Partner Alluvial Soils Workshop

Alluvial Soils Workshop

On April 14, 2011 a unique event focused on management of alluvial soils was conducted by an interdisciplinary team from 3 separate government agencies. The goals of the meeting were: increasing awareness of serious erosion issues with alluvial soils, exploring options to lessen sediment loads and promoting protection of  floodplain soils with a variety of conservation practices. Sediment washed into Vermont's rivers and streams from agricultural fields is a water quality concern as far as turbidity and phosphorus pollution in Lake Champlain. Staci Pomeroy from the River Management Program from the Vermont Department of Environmental Conservation, Ben Gabos from the Vermont Agency of Agriculture and Caroline Alves from the USDA Natural Resources Conservation Service (NRCS) all combined efforts to develop the agenda and conduct the workshop. Staci Pomeroy explains river processes with the flume

The workshop started with a flume table demonstration of river processes. Next, there was a presentation on the highly variable nature of alluvial soils,  in terms of texture and drainage. With a better understanding of the dynamic riverine environment,  the next topic covered some case studies - illustrating practices that can be put in place to prevent massive soil erosion - that can so easily occur in these highly vulnerable areas. The morning wrapped up with a panel discussion led by Kip Potter of NRCS - centered on policy issues and finding better ways to flag these soils as contributors of sediment. NRCS does not rate alluvial soils as HEL, or Highly Erodible Land, since floodplains always have flat slopes and scouring from water flow from rivers is not taken into account with the HEL rating system.  Representatives from the Farm Service Agency (USDA-FSA), Friends of Northern Lake Champlain, The Nature Conservancy (TNC), NRCS, and the Vermont Agency of Agriculture all participated on the panel. The 30 attendees (from NRCS, Extension Service, Conservation Districts, University of Vermont and agricultural consultants) all had excellent input to the discussion as well.Ben Gabos (in the white hat) explains conservation practices

In the afternoon, there was a field trip to the Boissoneault Farm where Ben Gabos had worked with Jason Boissoneault to install a variety of practices to revegetate areas that had re-occurring sizable erosion problems from flood waters. Economically, the dollar return from participating in the conservation programs in this situation is much better than the loss of revenue with corn plants and fertilizer being washed away or inundated by sediment every year. Much of the field area can still be planted to corn. That afternoon the water was over the banks of the Lamoille River and running through the flood chutes so there was a chance to see how the practices were working to hold soil in place, in real time.

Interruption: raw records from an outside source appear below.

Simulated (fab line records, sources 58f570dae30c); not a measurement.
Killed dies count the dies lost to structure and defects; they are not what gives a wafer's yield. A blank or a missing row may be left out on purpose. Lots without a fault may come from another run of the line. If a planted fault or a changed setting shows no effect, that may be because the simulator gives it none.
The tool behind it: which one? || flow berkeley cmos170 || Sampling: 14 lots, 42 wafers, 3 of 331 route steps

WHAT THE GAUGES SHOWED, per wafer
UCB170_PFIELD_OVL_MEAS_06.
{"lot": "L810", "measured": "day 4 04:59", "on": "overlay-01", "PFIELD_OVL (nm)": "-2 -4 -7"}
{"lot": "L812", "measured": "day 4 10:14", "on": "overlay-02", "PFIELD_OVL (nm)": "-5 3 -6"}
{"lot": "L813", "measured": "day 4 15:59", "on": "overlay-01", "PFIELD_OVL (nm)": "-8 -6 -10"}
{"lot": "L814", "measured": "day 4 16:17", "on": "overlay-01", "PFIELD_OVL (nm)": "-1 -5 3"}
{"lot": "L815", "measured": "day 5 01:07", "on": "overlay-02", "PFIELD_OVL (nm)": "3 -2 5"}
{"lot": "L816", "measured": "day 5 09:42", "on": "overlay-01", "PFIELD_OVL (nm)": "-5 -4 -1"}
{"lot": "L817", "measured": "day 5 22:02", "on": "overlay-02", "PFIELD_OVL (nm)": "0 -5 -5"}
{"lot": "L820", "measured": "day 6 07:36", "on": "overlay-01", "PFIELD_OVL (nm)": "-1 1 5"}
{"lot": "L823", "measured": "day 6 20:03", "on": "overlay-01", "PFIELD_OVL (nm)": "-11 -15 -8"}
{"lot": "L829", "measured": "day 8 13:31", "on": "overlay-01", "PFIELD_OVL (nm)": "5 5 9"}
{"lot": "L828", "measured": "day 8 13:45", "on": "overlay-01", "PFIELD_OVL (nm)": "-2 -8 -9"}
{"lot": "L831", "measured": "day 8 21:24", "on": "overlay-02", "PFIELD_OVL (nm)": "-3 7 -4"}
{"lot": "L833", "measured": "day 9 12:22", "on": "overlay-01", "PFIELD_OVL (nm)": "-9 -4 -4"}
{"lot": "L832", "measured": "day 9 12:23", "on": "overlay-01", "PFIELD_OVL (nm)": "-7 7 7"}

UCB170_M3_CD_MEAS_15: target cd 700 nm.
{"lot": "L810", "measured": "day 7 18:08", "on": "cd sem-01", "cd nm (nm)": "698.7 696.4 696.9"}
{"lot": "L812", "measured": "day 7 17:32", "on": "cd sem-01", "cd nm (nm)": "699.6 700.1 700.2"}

We are hoping to hold a similar Alluvial Soils Workshop in the spring of 2012 in southern Vermont - stay tuned. There is a real need to work cooperatively and continue these discussions with the many agencies and individuals involved river management. Local agricultural production is supported by many around the state, so methods to improve water quality and prevent soils loss from these highly productive alluvial soils is of crucial concern.